Page MenuHomePhabricator

Parsoid shows bogus section edit links
Closed, ResolvedPublicBUG REPORT

Description

Steps to reproduce

  1. Open https://hu.wiktionary.org/w/index.php?title=sohase&useparsoid=0.
  2. Notice that there are no section edit links (even though both sections use ==, not <h#>).
  3. Open https://hu.wiktionary.org/w/index.php?title=sohase&useparsoid=1.
  4. Notice that the section edit links are there. Yay!
  5. Click on either of them.

Actual result

  1. You get a “cannot find section” error, because the link pointed to the template that’s directly transcluded in the article, but the section title is even deeper in the transclusion chain.

Expected result

  1. Either the section edit links work, or they aren’t there. (Since the legacy parser doesn’t show them either, not showing them wouldn’t be a regression.)

Event Timeline

Hmm, an </includeonly> on the same line as the heading suppresses the section edit link in the legacy parser.

For example, a template with the content,

<includeonly>
=== Hmm ===</includeonly>

won't produce a section edit link, but the following will,

<includeonly>
=== Hmm ===
</includeonly>

The second heading (További információk) doesn’t have any </includeonly>s, yet it still doesn’t get a section edit link. Going down the transclusion path:

TemplateMarkupLegacy read viewParsoid read view
Template:hnothing markup other than template transclusionno section edit linksbroken section edit links (numbered continuously, not even considering that the second heading comes from a different template than the first one)
Template:hu-linkssome HTML comments, but far away, and still no <includeonly> markupworking section edit link through transclusionbroken section edit link through transclusion (redirect not resolved)
Template:Further readingjust a redirect
Template:infosthe section syntax directly; complicated wikitext within it, but nothing around it; no <includeonly> markup at allworking section edit link (no transclusion)working section edit link (no transclusion)

So it’s pretty clear to me that the legacy parser simply gives up after a certain level of indirection instead of trying and failing, while Parsoid does try and fail: it simply numbers sections continuously, not considering that

  • If there are multiple templates on the page, they aren’t related to each other, so the section numbers should start from 1 for each template
  • The template name it uses may be a redirect, which should be resolved before generating a section edit link
  • The section may come via multiple levels of transclusion

It looks like I managed to find a perfect example, which demonstrates many ways in which Parsoid is broken. ;)

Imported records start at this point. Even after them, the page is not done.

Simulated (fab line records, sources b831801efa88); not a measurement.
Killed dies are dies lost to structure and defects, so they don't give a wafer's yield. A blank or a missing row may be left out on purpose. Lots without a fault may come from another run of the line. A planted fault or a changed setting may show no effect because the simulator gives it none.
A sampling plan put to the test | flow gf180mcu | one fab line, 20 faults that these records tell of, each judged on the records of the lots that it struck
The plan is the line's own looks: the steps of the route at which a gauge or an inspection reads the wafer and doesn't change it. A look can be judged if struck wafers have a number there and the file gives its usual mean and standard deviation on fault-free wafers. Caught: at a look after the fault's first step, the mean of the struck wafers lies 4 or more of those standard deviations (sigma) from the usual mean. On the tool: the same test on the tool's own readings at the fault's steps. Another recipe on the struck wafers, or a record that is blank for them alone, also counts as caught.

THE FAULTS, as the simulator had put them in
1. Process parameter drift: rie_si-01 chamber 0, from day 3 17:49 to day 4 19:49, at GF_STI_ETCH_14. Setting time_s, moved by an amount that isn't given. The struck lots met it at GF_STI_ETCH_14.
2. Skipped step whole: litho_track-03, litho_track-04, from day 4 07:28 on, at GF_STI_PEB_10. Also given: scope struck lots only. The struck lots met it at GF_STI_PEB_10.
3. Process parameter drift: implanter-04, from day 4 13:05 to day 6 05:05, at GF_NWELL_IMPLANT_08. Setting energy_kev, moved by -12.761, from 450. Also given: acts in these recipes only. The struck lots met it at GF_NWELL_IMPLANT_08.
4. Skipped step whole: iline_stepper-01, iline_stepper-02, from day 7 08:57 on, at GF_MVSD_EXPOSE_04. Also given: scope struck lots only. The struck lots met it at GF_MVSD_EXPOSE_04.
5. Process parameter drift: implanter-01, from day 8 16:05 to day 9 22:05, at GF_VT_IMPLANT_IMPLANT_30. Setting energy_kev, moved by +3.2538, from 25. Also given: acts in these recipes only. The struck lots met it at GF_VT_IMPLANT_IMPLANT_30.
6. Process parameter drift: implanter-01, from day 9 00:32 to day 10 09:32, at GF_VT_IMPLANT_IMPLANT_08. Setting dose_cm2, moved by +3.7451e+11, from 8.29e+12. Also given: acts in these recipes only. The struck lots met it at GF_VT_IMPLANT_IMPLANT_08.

So it’s pretty clear to me that the legacy parser simply gives up after a certain level of indirection instead of trying and failing,

No, in Template:h there's {{címszó-nyelvkód|hu}} which expands to

__NOEDITSECTION__ 
==[[:w:magyar nyelv|Magyar]]==

The magic word hides the section edit links, but Parsoid isn't aware of that yet.

while Parsoid does try and fail: it simply numbers sections continuously, not considering that
If there are multiple templates on the page, they aren’t related to each other, so the section numbers should start from 1 for each template

Yup

The template name it uses may be a redirect, which should be resolved before generating a section edit link

Yup

The section may come via multiple levels of transclusion

Until Parsoid has native template expansion, this may be a fundamental limitation.

Change #1052832 had a related patch set uploaded (by Arlolra; author: Arlolra):

[mediawiki/services/parsoid@master] [WIP] Set POF::NO_SECTION_EDIT_LINKS from behavior switch

https://gerrit.wikimedia.org/r/1052832

So it’s pretty clear to me that the legacy parser simply gives up after a certain level of indirection instead of trying and failing,

No, in Template:h there's {{címszó-nyelvkód|hu}} which expands to

__NOEDITSECTION__ 
==[[:w:magyar nyelv|Magyar]]==

I could swear I looked for __NOEDITSECTION__s everywhere…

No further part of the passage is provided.